She failed to fire in that but with no horse putting their stamp on the championship picture so far this season, even prompting the British star Sir Gino to be switched back from fences, Brighterdaysahead might yet get another shot at it.

“It’s not ideal to be going jumping fences at Christmas when half the season is gone, but she’s in good form at home and is going to work this week.

“It’s not impossible that she could be supplemented for the two-mile race in Leopardstown. You see William Munny coming out of it yesterday, it’s definitely cutting up, and they say you should never be afraid of one horse.

“Obviously I’ll have to discuss it with Michael and Eddie [O’Leary, of Gigginstown House Stud]. I didn’t enter her in the race because I thought at the time we were going chasing. But it wouldn’t be a shock if she was supplemented.

“Whether we go chasing or stay over hurdles, I’m not sure. If you asked me two or three weeks ago I’d have said definitely chasing. But just with the way the race is cutting up you never know,” Elliott commented.

Such is his current momentum, any leftfield move Elliott makes must be seriously reckoned with.

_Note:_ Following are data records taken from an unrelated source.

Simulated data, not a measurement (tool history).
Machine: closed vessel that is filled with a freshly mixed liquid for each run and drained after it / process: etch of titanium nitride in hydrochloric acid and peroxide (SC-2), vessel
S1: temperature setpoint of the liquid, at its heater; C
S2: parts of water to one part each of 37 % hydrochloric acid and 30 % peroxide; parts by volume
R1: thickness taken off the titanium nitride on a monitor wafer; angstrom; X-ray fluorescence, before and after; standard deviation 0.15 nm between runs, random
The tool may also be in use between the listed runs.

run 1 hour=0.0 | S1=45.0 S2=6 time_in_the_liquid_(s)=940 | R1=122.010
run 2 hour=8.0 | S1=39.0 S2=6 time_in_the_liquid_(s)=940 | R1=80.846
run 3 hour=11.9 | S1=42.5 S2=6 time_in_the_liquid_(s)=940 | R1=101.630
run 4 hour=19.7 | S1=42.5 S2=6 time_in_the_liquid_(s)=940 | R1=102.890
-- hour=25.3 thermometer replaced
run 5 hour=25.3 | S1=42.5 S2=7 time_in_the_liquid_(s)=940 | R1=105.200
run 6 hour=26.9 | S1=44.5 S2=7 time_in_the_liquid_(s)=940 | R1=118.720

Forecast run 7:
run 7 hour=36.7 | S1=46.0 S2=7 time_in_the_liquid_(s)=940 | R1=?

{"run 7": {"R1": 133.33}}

Il Etait Temps ridden by Paul Townend on the way to winning the Betfair Tingle Creek Chase. Photograph: John Walton/PA

Il Etait Temps ridden by Paul Townend on the way to winning the Betfair Tingle Creek Chase. Photograph: John Walton/PA

Mullins secured the weekend’s Grade One pot with Il Etait Temps in Saturday’s Tingle Creek at Sandown – a first cross-channel success of the season – and a lingering fear for all his rivals must be that the full weight of his resources have yet to be cranked into full gear.

Nevertheless, Elliott’s own massed ranks could hardly be in better form and are cleaning up while the going is good.

On top of 101 winners in Ireland, there have been 15 Elliott victories in Britain as well as a remarkable US five-timer at Far Hills in Jew Jersey in October. If the trainer has characterised the season as something a of a rebuild, statistics say reconstruction is at full tilt.

The remorseless pursuit of winners anywhere will take Elliott to Ayr on Tuesday and even the Northumberland outpost of Hexham a day after that. The priceless mix of quantity and quality was stamped all over his Cork haul though.

With race fitness on his side, Found A Fifty was just the sort of doughty opponent to test Majborough’s claims of being a Champion Chase winner in waiting. Majborough might yet lift the two-mile crown but his jumping will have to improve significantly.

Repeatedly jumping to his left, the 4-6 favourite blundered at the fourth last and particularly at the second last. Jack Kennedy had been all out to keep tabs on his pacesetting rival but had reeled Majborough in by the last and Found A Fifty kept on strongly.

“We had fitness on our side and the rain that fell suited us. Today might have been our day to catch Majborough napping,” Elliott said. “To be fair, Majborough made mistakes so handed the race to us and today might have been our Gold Cup.”

The weekend finished with Il Etait Temps on top of most ante-post lists for the Champion Chase and Majborough eased to 5-1.

“I am hoping that that run will bring him on. I was hoping he’d jump a lot better so it is a bit disappointing. He will just have to improve his jumping to be competitive at that level,” Mullins considered. “We should be able to get to Leopardstown over Christmas with him if he recovers nicely from this race.”

The only frustrating element for Elliott was that four might have been five. His runner in the opener, Manoir De Mirande, fell at the last when looking a likely winner, although luck was on his side with Kazansky benefited from Le Labo’s final flight spill in another maiden.

The Grade Two Coolmore Mares Novice Chase as something of an afterthought for Kala Conti but she made the most of it to beat her old rival Kargese.

Although it was Kargese’s debut over fences, the 5-6 favourite’s jumping only cracked with a blunder at the final fence by which time Kala Conti was in command anyway.

Elsewhere, Donagh Meyler’s paint-scraping inside route on Good Girl Kathleen paid off in the Grade Three Stayers Novice Hurdle. With all his rivals, including Elliott’s disappointing odds-on favourite, Kalypso’chance staying side, Meyler’s gamble was rewarded on the Emmet Mullins trained winner.